Muni bonds also provide unexpected value to advisors with good credit analysts. Bonds backed by fiscally responsible state or local governments, or their agencies, offer safety and yield. "It could be a county or a school district," he says.

Connelly says an issuer that is managed responsibly and can pay its debt with some cushion is attractive. If a muni bond shopper evaluates the underlying economy backing an issuer and examines the issuer's revenue coverage and expenses, he can find bargains-because in these troubled times, all muni issuers are being tarred with the same brush.

Connelly, incidentally, neither seeks the limelight nor is comfortable in it. At least three times during a 45-minute call, he recommended others who know much more. Indeed, experts in munis, economic policy and the European Union can be found. But Connelly is great at the worldview-understanding the overall picture and the most likely outcomes.

He says he's not sure what to do about Europe. He thinks Greece is sure to default; it's just a matter of when. Greece, Portugal and Ireland might need to be tossed from the European Union to keep it solvent. Since the Italian government in mid-August passed serious spending cuts, the Spaniards must make a similar effort, and then the EU can close ranks.
Connelly doubts European prospects without this level of commitment, discipline and action. The Italians and Spanish guarantee more than 30% of the recently adopted lending facility currently in place. "That's like lashing the Andrea Doria to the Titanic," he says.

Chris Petruzzi says the Fed and Treasury Department action during the crescendo of the September 2008 crisis altered the course of history by saving the giant banks. "If Obama and Bernanke would have done nothing, a lot of people would have lost their homes," says Petruzzi. "But after a year, it would have been over. We would have hit bottom in 2009 if they had done nothing."

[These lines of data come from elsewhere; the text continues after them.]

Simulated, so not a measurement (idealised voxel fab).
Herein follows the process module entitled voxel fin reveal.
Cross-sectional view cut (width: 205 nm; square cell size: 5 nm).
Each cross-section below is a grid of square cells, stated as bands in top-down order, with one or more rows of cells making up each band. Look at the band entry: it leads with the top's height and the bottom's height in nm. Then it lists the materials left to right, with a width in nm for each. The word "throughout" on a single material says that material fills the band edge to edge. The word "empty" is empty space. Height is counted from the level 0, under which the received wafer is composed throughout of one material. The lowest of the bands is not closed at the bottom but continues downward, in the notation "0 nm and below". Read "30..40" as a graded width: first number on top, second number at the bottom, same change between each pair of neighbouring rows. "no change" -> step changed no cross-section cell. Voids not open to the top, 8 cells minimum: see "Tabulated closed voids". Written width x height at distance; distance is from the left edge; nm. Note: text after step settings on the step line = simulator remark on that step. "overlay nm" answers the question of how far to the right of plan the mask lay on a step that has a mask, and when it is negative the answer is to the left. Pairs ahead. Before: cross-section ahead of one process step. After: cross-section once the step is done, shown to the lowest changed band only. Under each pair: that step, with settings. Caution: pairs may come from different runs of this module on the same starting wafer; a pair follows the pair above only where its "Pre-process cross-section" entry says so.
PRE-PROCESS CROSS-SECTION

Petruzzi says the economic model described by the Austrian school fits these times well. "The Austrian model begins with monetary authorities making interest rates too low, and investments get made that should not be made, says Petruzzi. "The resulting recession or depression is the correction that sets the economy straight.

"We made interest rates too low, buildings were built that should never have been," he says. "The problem is we stopped the correction from coming."